Edifice.Meta.MixtureOfAgents (Edifice v0.2.0)

Copy Markdown View Source

Mixture of Agents: N proposer models feed into an aggregator.

Implements a multi-agent architecture where N independent "proposer" transformer stacks process the same input in parallel, then their outputs are concatenated and fed into a larger "aggregator" transformer stack that combines the proposals.

Architecture

Input [batch, seq, embed_dim]
      |
      +----+----+----+----+
      |    |    |    |    |
      v    v    v    v    v
     P1   P2   P3   P4  ...  (Proposer stacks)
      |    |    |    |    |
      v    v    v    v    v
Concatenate along feature dim
      |
      v
[batch, seq, num_proposers * proposer_hidden]
      |
      v
Dense projection to aggregator_hidden
      |
      v
+-----------------------------+
|   Aggregator Transformer    |
|   (larger, combines all)    |
+-----------------------------+
      |
      v
Final Norm -> Last Timestep
Output [batch, aggregator_hidden_size]

Design

Each proposer is a lightweight transformer stack that can specialize on different aspects of the input. The aggregator is typically larger and learns to combine the diverse proposals into a unified representation.

Usage

model = MixtureOfAgents.build(
  embed_dim: 287,
  num_proposers: 4,
  proposer_hidden_size: 128,
  aggregator_hidden_size: 256,
  proposer_layers: 2,
  aggregator_layers: 2
)

References

  • Wang et al., "Mixture-of-Agents Enhances Large Language Model Capabilities" (2024)

Summary

Types

Options for build/1.

Functions

Build a Mixture of Agents model.

Get the output size of a MixtureOfAgents model.

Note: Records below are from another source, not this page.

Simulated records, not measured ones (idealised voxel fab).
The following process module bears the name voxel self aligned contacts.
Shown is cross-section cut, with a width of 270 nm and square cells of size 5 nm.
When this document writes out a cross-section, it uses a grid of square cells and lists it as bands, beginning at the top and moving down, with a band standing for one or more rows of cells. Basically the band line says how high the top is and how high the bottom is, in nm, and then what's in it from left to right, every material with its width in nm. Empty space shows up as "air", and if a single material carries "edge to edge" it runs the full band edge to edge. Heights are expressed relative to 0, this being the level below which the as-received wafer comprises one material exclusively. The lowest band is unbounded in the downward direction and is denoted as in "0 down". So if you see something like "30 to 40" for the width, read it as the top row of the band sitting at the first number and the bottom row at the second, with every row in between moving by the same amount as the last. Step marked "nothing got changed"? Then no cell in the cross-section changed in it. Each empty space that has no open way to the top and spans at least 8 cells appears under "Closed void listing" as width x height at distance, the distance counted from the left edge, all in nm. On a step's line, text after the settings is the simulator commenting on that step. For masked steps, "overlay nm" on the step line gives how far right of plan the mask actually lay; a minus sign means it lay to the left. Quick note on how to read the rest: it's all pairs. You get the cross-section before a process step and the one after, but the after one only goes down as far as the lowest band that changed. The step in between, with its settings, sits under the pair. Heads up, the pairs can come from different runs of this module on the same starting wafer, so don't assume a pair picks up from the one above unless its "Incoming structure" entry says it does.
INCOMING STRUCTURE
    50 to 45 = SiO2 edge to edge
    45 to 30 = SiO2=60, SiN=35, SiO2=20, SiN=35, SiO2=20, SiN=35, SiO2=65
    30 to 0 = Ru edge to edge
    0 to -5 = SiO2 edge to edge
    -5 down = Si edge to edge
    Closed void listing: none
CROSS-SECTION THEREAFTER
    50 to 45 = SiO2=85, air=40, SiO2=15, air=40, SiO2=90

Get recommended defaults for MixtureOfAgents.

Types

build_opt()

@type build_opt() ::
  {:aggregator_hidden_size, pos_integer()}
  | {:aggregator_layers, pos_integer()}
  | {:dropout, float()}
  | {:embed_dim, pos_integer()}
  | {:num_heads, pos_integer()}
  | {:num_proposers, pos_integer()}
  | {:proposer_hidden_size, pos_integer()}
  | {:proposer_layers, pos_integer()}
  | {:window_size, pos_integer()}

Options for build/1.

Functions

build(opts \\ [])

@spec build([build_opt()]) :: Axon.t()

Build a Mixture of Agents model.

Options

  • :embed_dim - Input embedding dimension (required)
  • :num_proposers - Number of proposer stacks (default: 4)
  • :proposer_hidden_size - Hidden size for each proposer (default: 128)
  • :aggregator_hidden_size - Hidden size for the aggregator (default: 256)
  • :proposer_layers - Number of layers per proposer (default: 2)
  • :aggregator_layers - Number of aggregator layers (default: 2)
  • :num_heads - Number of attention heads (default: 4)
  • :dropout - Dropout rate (default: 0.1)
  • :window_size - Sequence length (default: 60)

Returns

An Axon model outputting [batch, aggregator_hidden_size].

output_size(opts \\ [])

@spec output_size(keyword()) :: pos_integer()

Get the output size of a MixtureOfAgents model.